Problem:

I have a list of functions with different signatures. There is some set of possible parameters, and I want to call all these functions with the “appropriate” argument for each parameter.

This is a little hand-wavy, let’s look at an example:

def half(a):
    return a / 2

def twice(a):
    return 2 * a

def addition(a, b):
    return a + b

def subtraction(a, b):
    return a - b

functions = [half, twice, addition, subtraction]
a = get_a()
b = get_b()

Desired outcome:

[half(a), twice(a), addition(a,b), subtraction(a, b)]
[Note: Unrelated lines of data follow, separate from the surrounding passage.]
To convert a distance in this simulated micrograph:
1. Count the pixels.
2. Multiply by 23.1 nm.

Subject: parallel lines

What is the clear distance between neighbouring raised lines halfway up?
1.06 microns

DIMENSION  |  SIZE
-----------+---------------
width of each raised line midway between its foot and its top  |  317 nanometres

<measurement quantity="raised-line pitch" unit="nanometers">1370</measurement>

And we want to do this without making our function definitions too ugly.

Solution 1:

One option is to `get_b()` within the functions that need them. This is not ideal, suppose `get_b` is not a pure function (e.g. a network call), we would want to pass `b` into scope instead of getting it from elsewhere every time it’s needed.

Solution 2:

We could change the signature to accept arbitrary kwargs and then pass a dict of args, for example:

def half(**kwargs):
    return kwargs['a'] / 2

def twice(**kwargs):
    return 2 * kwargs['a']

def addition(**kwargs):
    return kwargs['a'] + kwargs['b']

def subtraction(**kwargs):
    return kwargs['a'] - kwargs['b']

functions = [half, twice, addition, subtraction]
payload = {'a': get_a(), 'b': get_b()}
results = [f(**payload) for f in functions]

This works, but makes each of our function definitions uglier.

Solution 3:

Allow each function to have a different signature, inspect the signature at runtime and pass what is needed.
(Adapted from http://stackoverflow.com/a/2677263/3393459)

import inspect

def half(a):
    return a / 2

def twice(a):
    return 2 * a

def addition(a, b):
    return a + b

def subtraction(a, b):
    return a - b

# Wrapper which:
# * accepts a dict of all possible kwargs and their names
# * inspects the signature of the function
# * calls that function with the correct args
def call_func_with_correct_args(f, possible_args):
    func_args = inspect.getargspec(f).args
    args_to_pass = {k: possible_args[k] for k in func_args}
    return f(**args_to_pass)

functions = [half, twice, addition, subtraction]
a = get_a()
b = get_b()
full_payload = {'a': a, 'b': b}

results = [call_func_with_correct_args(f, full_payload) for f in functions]

So this is nice and clever, but we need to be careful that our function parameters are named correctly and consistently. Essentially we are passing the burden to the function definitions.

Conclusion

I don’t know what a great solution to this might look like. Is there a better way to do this? If all the parameters are different types, Python3’s type hinting might provide another option. What does this look like in other languages?